Billionaire hedge fund manager David Einhorn called on Tesla CEO (TSLA) Elon Musk to resign over the company’s “dangerous solar panels” at the heart of a dispute with Walmart (WMT).

This week, the retail giant filed litigation against Tesla alleging "gross negligence and failure to live up to industry standards" for Tesla’s SolarCity solar panels. The devices were installed on the roofs of hundreds of the retailer's stores, which resulted in several fires.

On Friday, the suit was put on hold as both companies moved to work out a resolution. Nevertheless, Einhorn — the CEO of Greenlight Capital who’s amassed bets against Tesla’s stock — used the controversy to take a shot at Musk on Twitter.

“If Tesla wants to save the human species, it should pay more attention to the safety of its own customers. You shouldn’t have to be Walmart to have your dangerous solar panels fixed,” Einhorn posted.

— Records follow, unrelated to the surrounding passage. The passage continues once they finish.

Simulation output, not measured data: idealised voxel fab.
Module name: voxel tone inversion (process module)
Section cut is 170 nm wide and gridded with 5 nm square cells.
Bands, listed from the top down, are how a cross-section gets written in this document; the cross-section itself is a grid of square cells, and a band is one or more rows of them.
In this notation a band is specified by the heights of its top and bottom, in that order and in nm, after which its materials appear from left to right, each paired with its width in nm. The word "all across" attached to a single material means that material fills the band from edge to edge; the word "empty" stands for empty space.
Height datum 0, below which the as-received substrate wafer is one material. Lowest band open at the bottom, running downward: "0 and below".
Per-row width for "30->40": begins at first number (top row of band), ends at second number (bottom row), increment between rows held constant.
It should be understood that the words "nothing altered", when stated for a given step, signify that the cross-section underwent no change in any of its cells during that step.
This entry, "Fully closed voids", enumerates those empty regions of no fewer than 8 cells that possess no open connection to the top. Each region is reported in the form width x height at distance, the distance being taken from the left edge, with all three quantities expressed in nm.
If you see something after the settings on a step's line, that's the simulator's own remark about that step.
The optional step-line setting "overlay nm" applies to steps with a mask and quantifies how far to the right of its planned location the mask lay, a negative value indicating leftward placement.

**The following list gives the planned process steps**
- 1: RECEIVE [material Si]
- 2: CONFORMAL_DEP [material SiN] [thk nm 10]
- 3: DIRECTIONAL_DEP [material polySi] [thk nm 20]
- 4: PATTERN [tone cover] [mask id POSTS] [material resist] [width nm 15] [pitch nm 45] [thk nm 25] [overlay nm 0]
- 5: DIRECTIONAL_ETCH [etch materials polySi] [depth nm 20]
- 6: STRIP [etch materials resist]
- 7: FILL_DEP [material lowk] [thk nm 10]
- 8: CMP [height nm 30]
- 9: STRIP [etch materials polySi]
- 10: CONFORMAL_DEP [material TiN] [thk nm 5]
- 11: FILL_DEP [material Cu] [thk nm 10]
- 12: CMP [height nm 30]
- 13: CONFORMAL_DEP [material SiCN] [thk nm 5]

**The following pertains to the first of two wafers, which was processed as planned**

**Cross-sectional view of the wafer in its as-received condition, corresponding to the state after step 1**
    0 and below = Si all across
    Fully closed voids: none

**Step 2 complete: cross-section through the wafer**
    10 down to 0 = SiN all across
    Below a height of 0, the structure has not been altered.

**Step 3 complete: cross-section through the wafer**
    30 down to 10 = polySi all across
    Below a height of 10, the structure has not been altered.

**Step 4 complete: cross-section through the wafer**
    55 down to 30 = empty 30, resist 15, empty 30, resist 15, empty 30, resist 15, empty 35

In another Tweet, he tagged the U.S. Consumer Product Safety Commission and called for Musk to step down, suggesting any other panels could pose a risk.

A Tesla spokesperson declined to comment to Yahoo Finance on Einhorn’s remarks.

Einhorn is a far less frequent tweeter than Musk — a power user who frequently lands in controversy on the platform, and vents against bearish investors that short Tesla’s stock.

The hedge fund manager’s last tweet was from August 10, 2018 when he thanked Musk for the “shorts” he received in the mail.

Walmart vs Tesla on hold...for now

Tesla CEO Elon Musk pauses while speaking before unveiling the Model Y at the company's design studio Thursday, March 14, 2019, in Hawthorne, Calif. The Model Y may be Tesla's most important product yet as it attempts to expand into the mainstream and generate enough cash to repay massive debts that threaten to topple the Palo Alto, California, company. (AP Photo/Jae C. Hong)

The latest controversy over Tesla’s solar business, however, appears far more serious than a Twitter war. Walmart alleges that Tesla breached its obligations to install, inspect, and maintain the solar panel systems.

Since the lawsuit was filed, the two companies halted the action, and have been in in discussions. On Friday, they issued a joint statement that said they were aiming to clear up “all issues and re-energizing Tesla solar installations at Walmart stores, once all parties are certain that all concerns have been addressed."

More than 240 of Walmart's stores had the Tesla installed solar panels and at least seven stores experienced fires due to those solar panel systems, legal documents allege.

According to the complaint, the fires appear to date back to August 2012 when the a Long Beach, California store had to be evacuated and merchandise was damaged as water leaked into the store.

By May 31, 2018, Walmart demanded that Tesla de-energize all the solar panel systems installed at its stores. Yet, that didn’t prevent another fire. In November 2018, a fire broke out at a store in Yuba City, California even after those panels had been disconnected in June.

Tesla’s solar panels have been in the spotlight before. According to a report by Business Insider's Linette Lopez, Tesla unveiled “Project Titan” back in 2018, an effort to quietly replace the faulty connectors for its solar panels.

Meanwhile, solar panels aren’t the only safety issue that short-seller Einhorn has called out for Tesla.

In an investor letter sent in April, Einhorn slammed the electric car company for using its customers and motorists as "guinea pigs." In that letter, Einhorn detailed a laundry list of safety concerns and then questioned why there hasn't been a recall of the electric carmaker's vehicles.

“Recently, GM, Ford and Toyota announced a consortium to establish safety rules for development, testing and deployment of autonomous vehicles,” the investor wrote. However, Tesla “was notably absent from that group and continues to use its customers and other motorists, bikers and pedestrians sharing the roads with distracted or sleeping Tesla drivers as guinea pigs.”

Another prominent short seller, Jim Chanos, has also called out the quality of Tesla’s cars, and hammered Musk’s management style.

Greenlight Capital posted returns of 17.4% through the first half of 2019, an investor letter shows.